The Navy’s ability to build lower-cost warships that can shoot down Houthi rebel missiles in the Red Sea depends in part on a 25-year-old laborer who previously made parts for garbage trucks.
Lucas Andreini, a welder at Fincantieri Marinette Marine, in Marinette, Wisconsin, is among thousands of young workers who’ve received employer-sponsored training nationwide as shipyards struggle to hire and retain employees.
The labor shortage is one of myriad challenges that have led to backlogs in ship production and maintenance at a time when the Navy faces expanding global threats. Combined with shifting defense priorities, last-minute design changes and cost overruns, it has put the U.S. behind China in the number of ships at its disposal — and the gap is widening.
Navy shipbuilding is currently in “a terrible state” — the worst in a quarter century, says Eric Labs, a longtime naval analyst at the Congressional Budget Office. “I feel alarmed,” he said. “I don’t see a fast, easy way to get out of this problem. It’s taken us a long time to get into it.”
Marinette Marine is under contract to build six guided-missile frigates — the Navy’s newest surface warships — with options to build four more. But it only has enough workers to produce one frigate a year, according to Labs.
One of the industry’s chief problems is the struggle to hire and retain laborers for the challenging work of building new ships as graying veterans retire, taking decades of experience with them.

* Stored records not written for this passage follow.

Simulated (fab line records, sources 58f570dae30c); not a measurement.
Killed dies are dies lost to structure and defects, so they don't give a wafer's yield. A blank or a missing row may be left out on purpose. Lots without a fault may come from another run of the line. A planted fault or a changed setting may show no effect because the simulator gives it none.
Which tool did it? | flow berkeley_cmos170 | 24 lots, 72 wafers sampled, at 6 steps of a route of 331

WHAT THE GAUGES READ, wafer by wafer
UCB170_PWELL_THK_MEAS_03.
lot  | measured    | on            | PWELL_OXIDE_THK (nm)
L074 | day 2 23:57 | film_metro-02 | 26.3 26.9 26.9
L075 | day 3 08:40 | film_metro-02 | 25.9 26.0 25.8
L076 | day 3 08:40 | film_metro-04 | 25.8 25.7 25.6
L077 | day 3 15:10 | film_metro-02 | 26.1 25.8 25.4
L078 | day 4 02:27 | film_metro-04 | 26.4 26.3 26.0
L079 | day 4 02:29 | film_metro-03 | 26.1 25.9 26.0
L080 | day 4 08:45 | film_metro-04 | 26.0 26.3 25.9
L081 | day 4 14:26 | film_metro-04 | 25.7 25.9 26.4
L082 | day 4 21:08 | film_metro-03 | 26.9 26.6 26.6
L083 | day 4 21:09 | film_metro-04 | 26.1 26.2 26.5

Shipyards across the country have created training academies and partnered with technical colleges to provide workers with the skills they need to construct high-tech warships. Submarine builders and the Navy formed an alliance to promote manufacturing careers, and shipyards are offering perks to retain workers once they’re hired.
Andreini trained for his job at Marinette through a program at Northeast Wisconsin Technical College. Prior to that, he spent several years as a production line welder, making components for garbage trucks. He said some of his buddies are held back by the stigma that shipbuilding is a “crappy work environment, and it’s unsafe.”
But that’s not the reality, he said. His health benefits are better than at his previous job, he’ll be getting a pension for the first time, and there’s an opportunity to acquire skills even more advanced than what he received during his initial training.
Plus, Andreini says, he feels like he’s serving his country.
“It makes me happy to be able to do my part, and possibly make sure sailors and some of my friends in the service come home safely,” said Andreini, whose father was in the Navy in Vietnam.
Alonie Lake, also a welder, fellow graduate of the technical college’s program and a single mom, is happy for a job with long-term stability — something Marinette’s backlog of Navy contracts virtually guarantees.
Lake, 32, said she thinks a lot of younger people are interested in jobs in the trades “and the satisfaction of working with their hands to create tangible results.”
Navy Secretary Carlos Del Toro recently underscored the importance of training programs during commencement ceremonies at a community college in Maine. The college has partnered with nearby Portsmouth Naval Shipyard to teach workers the skills needed to repair nuclear submarines.
“It is incumbent upon all of us to consider how we can best lend our talents and, in the case of the graduates, their newly developed skills, to build up our great nation for all Americans, and defend against the threats and challenges of today,” he said.
The Navy is trying to help shipyards ensure that once new workers are trained and hired, they stick around in a tight labor market.
In Wisconsin, part of $100 million in Navy funding that’s being provided to Marinette Marine is being used for retention bonuses at the shipyard, whose past employee retention was described by Del Toro as “atrocious.”
The shipyard, which employs more than 2,000 workers, is providing bonuses of up to $10,000 to keep workers, said spokesperson Eric Dent. “The workforce shortage is definitely a problem and it’s a problem across the board for all shipyards,” he said.
Retention is a concern even for shipyards that have met their goals, including Huntington Ingalls Industries, which makes destroyers and amphibious warships in Mississippi and aircraft carriers and submarines in Virginia.
The company is creating training partnerships with colleges and public schools at all grade levels. Enhancements in Mississippi include more than a million square feet (92,900 square meters) of covered work area, cooldown and hydration stations, and a second dining area with a Chick-fil-A. Huntington Ingalls also collaborated with the Navy and the city of Newport News, Virginia, to build a new parking garage for workers and sailors.